Griffith Central Park – Griffith, Indiana: Half Mast

Using up what’s left of the sunlight, I decided to take a casual ride down to Griffith’s Central Park. Just off Broad Street and not too far from the Erie-Lackawanna Trail, this local treasure was always a good fallback destination whenever I was short on time.

Just a stone’s throw away from my grandparents old house on Elm Street, I had often spent most of my childhood playing in the park. While the jungle gym has greatly evolved since I was a toddler, and its decor more sophisticated, this new beauty still felt like an old friend.

Tykes ran around the playground laughing and screaming, a group of friends gathered around the sand volleyball courts still pumped up from the London Olympic games, as a father took pictures of his kids scaling the M4A1E8 Sherman Medium Tank. With all that had changed aesthetically here over the years, somehow the people remained the same.

Drawn to the memorial in the park’s far corner, I noticed that the American flag stood at half mast in remembrance of 9/11. Walking over and peering into the reflective granite of the monument, my visage was cast onto its shining surface. As I looked at my image brushed onto the dark rock, I couldn’t help but feel grateful knowing that without the sacrifice of our veterans, there wouldn’t be a reflection at all.

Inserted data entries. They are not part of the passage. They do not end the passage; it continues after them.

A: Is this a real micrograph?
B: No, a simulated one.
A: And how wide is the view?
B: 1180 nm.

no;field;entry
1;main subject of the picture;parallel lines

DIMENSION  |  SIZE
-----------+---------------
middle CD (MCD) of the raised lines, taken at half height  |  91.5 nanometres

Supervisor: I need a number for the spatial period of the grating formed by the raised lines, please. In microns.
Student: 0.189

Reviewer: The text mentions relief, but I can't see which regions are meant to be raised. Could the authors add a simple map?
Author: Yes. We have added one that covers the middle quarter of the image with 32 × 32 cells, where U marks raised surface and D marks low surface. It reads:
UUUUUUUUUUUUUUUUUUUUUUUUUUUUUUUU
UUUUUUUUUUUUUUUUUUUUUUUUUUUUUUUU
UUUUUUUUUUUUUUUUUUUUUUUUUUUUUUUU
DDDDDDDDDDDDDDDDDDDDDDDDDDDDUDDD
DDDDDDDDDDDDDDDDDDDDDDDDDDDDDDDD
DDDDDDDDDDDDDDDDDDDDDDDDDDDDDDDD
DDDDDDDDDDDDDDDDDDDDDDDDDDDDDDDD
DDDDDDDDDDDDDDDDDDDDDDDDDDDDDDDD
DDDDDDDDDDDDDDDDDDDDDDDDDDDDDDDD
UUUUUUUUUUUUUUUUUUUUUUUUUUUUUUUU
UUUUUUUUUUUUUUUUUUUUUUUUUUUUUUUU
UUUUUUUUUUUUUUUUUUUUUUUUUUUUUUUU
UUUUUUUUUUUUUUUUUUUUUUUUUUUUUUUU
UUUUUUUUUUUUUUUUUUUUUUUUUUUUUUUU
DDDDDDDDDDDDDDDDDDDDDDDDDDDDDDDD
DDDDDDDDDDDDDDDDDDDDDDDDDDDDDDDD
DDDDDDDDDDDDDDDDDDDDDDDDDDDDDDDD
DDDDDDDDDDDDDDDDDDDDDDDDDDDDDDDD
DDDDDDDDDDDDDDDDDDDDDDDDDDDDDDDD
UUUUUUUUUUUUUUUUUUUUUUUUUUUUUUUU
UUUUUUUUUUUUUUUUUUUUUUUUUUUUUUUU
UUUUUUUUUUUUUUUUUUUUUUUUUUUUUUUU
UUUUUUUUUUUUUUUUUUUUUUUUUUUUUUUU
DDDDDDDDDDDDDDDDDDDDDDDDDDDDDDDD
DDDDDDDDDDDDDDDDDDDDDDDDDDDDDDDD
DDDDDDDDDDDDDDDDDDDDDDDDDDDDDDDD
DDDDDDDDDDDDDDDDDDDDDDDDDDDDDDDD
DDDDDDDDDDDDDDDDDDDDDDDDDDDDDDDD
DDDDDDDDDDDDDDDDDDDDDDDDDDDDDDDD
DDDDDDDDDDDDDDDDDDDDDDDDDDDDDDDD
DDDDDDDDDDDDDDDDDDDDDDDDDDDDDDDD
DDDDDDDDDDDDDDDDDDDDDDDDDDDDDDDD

Munster, Indiana: Bikes, Bakeries & Bumpy Sidewalks

Today’s impromptu ride led my father and me all the way out to the gorgeous town of Munster. Rarely getting to venture out that far given the lack of trails connecting to the area, I knew I’d be hard pressed to get as much sight seeing in as I could.

Braving the Griffith sidewalks along 45th Street, the two of us were given quite an unwelcome and fairly aggressive massage as we bounced up and down on our seats like kids on a broken carousel.

Sidewalk sailing over to Main Street, we were eternally grateful once we reached The Munster Bike Path. The smooth, black asphalt looked like a five star resort to our sore and bruised behinds.

Enjoying the simple pleasures of a leisurely ride down the trail, we swept behind the breathtaking hills and crystal ponds of the Centennial Park Golf Course. Even though I don’t consider myself to be a golfer in any sense of the word, I couldn’t help but fantasize about renting a golf cart and riding through those majestic mounds of green. Knowing my father though, he would probably attempt to force me to play a few holes with him which would inevitably destroy my moment of zen.

Continuing down the path, it didn’t take long for the Centennial Park Golf Course to merge with plain, good Ol’ Centennial Park. This beautiful vista brushed over the remains of an old dump (literally), was a wonderfully serene scene. There was a modern, steel concert stage resting at the edge of a pond, its orange and silver coat reflected off the water’s surface in various shades. A variety of abstract sculptures littered the canvas (no pun intended considering the park’s history), each bringing its own distinguishable element of inspiration, from a pipe frame containing multiple spinning mirrors to more subtle iron structures, begging you to interpret their meaning.

Although, I could’ve spent an entire day in this sublime haven, I knew the sun would not cooperate. It was time to move on.

Just across the street from Centennial Park, we made our way to The Community Veterans Memorial. One of the most elaborate veterans memorials I’ve seen in Northwest Indiana, there was no question in my mind that this was a must-see stop on our tour of Munster, especially given our country’s reflection this week on the 9/11 tragedy.

Leaving our bikes behind in respect, my father and I walked down the curving brick path, meditating on the sacrifice of America’s heroes. From the names beneath our feet to the visceral depictions of war-torn soldiers represented in the memorial, it was almost incomprehensible to understand the true weight that war carries. Even though we’ve been at war for many years now, I don’t think it’s a burden we ever will or want to bear.

After our sobering moment on the hills of The Community Veterans Memorial, we were both more than ready for some comfort food.

My father and I almost never go through Munster, whether it be by car, bike or foot, without stopping at 8314 Calumet Ave, otherwise known as Munster Donut. Open 24 hours, seven days a week, Munster Donut is the perfect place to satisfy your spontaneous case of the munchies every time.

Long Johns, chocolate rings, apple crumbs, and Bavarian cremes! The analogy of “a kid in a candy shop” may have never really appealed to me as a child, but to this day, whenever you talk donuts, I understand completely! Faced with all the glorious choices of these sugar filled, frosted and powdered rings, I found myself over-sensitized and already hyped up from the caffeine and sugarcane floating in the air. As my father paused, pondering the selections, I pushed him to the side and ordered the one thing I always come here for, two chocolate Bavarian creme donuts!

Perhaps inspired by my predictable and uninspired choices, my father ordered a powdered Bavarian creme for himself and an angel creme and apple crumb for my mother. Probably to be saved as a peace offering later.

With the sun setting and the donuts melting in the bottom of my backpack, the two of us set out home faster than we came out, eagerly awaiting a glass of ice cold milk and golden brown dough bursting with Bavarian creme!